Friday, February 19, 2016

A Grown Up Doll


Assalamualaikum

Happy New Year 2016.

Well I hope it's not too late to wish a new year since The Chinese New Year just passed a few days ago. And it's still in February ya know, so.

Indah Nada Puspita

Wow. It has been 2 years since I last wrote something here. I don't expect my "girl's starting over" is so much means my "girl's ending for years". sigh


I re-read my old posts and found out that I somehow did good at some points, went through ups and downs at some points, and stuck (of course) at some points. But I wont stop making plans, thinking about another new years targets gives an amazing feeling, at least in my heart and brain. I feel the hope, love, passions, dreams, challenges, bravery, and afraid at the same time. However, I still want to do and want to be better. To be happier, more content, and to be more peaceful.

Dear 2015,
Thankyou.
Thankyou for the moments, and the memories.
So many feels, happiness, pains, lessons, laughs, and tears, but most of all thank you for all the blessings.

Dear Allah, Almighty
Thank you..
Thank you for letting us grow
Thank you for all the chances and opportunities
Thank you for letting us keep on going
For I am a sinner, forgive me
For I am a believer, guide me

It is time for another page in life
Welcoming 2016 with hopes, dreams, excitement, faith, love, smiles, and positivity
So dear 2016, let's write something beautiful, again. (INP, '16)

I might say these are my goals to be me (my age) in this year.

++
Got stable! Careers and accounts on balance.
Got my ideal weight 45kg at least and shape me up. Hehe
Get married (Well it is urgent but I'm not rushing. Will talk about this later)
Fixing my English. (I mean I always do this every time. Know that I'm not really good at it)

--
Less shopping things at the mall (Malaysia's economy is so unbelievable these days = )
less junk food, (But I love them so much =( )
less over-thinking about anything. (I don't think I can handle it)
How bout trying to be matured (I do mean MORE matured)


Well, btw. I've deleted few, but some of it I still sayang to delete. To delete old memories before you can remember 'em is quite difficult. I can see myself is so childish and un-matured. I can see all my grammars and spelling are so failed. Probably because I'm not from family who speaks in english at home,all the time. And most important is I can see how myself turned to an adult and more matured in saying something.

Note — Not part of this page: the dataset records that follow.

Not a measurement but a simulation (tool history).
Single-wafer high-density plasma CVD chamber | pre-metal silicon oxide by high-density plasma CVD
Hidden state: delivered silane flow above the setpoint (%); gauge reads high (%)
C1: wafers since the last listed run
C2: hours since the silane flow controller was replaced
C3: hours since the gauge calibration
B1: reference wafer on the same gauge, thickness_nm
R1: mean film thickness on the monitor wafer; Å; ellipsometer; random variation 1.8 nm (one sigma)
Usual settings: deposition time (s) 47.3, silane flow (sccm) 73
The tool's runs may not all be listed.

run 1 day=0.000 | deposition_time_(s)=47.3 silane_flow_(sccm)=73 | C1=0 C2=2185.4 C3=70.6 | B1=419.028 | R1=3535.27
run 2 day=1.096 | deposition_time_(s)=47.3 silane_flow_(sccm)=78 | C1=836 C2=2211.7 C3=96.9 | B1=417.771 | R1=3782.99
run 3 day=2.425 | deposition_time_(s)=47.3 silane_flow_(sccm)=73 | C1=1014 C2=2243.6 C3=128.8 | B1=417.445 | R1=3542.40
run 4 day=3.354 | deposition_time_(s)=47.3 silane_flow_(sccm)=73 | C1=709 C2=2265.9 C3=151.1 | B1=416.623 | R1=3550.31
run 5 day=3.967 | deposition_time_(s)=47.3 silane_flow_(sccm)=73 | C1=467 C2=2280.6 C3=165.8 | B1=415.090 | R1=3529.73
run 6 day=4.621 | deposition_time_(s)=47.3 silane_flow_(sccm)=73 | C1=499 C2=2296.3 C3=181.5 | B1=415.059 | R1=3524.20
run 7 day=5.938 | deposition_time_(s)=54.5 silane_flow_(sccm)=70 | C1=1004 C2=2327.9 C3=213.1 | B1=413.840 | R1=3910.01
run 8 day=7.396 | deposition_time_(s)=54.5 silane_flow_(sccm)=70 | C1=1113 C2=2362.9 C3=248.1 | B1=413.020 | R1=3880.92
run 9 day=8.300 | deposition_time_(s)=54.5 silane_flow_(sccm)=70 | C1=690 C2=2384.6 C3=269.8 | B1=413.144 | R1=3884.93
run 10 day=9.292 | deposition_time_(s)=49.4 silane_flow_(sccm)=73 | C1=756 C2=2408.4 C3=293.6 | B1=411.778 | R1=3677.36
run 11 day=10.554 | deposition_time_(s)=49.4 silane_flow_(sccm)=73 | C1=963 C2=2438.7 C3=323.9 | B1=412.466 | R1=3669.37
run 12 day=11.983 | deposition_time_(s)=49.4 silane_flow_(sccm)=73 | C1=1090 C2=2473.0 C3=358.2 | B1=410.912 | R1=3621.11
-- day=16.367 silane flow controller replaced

Time flies so fast. I can barely see what have I done in my years and life. And suddenly I am 25 already and suddenly I'm talking about marriage and all the wedding stuff. Can you believe me? I don't believe myself either. Feels like I am still young (physically and emotionally) but yet I see 25 is almost-old enough and it's time to get ready to get married. So let's not talk about marriage now. Maybe later and later and later....~

So for now I have a few lists to be told. About my marine studies, about me having my graduation, about me finding a job, about Singapore, about preparation of marriage and all the upside downs which I think future fresh grades need to know. Tough life, tough heart I can say.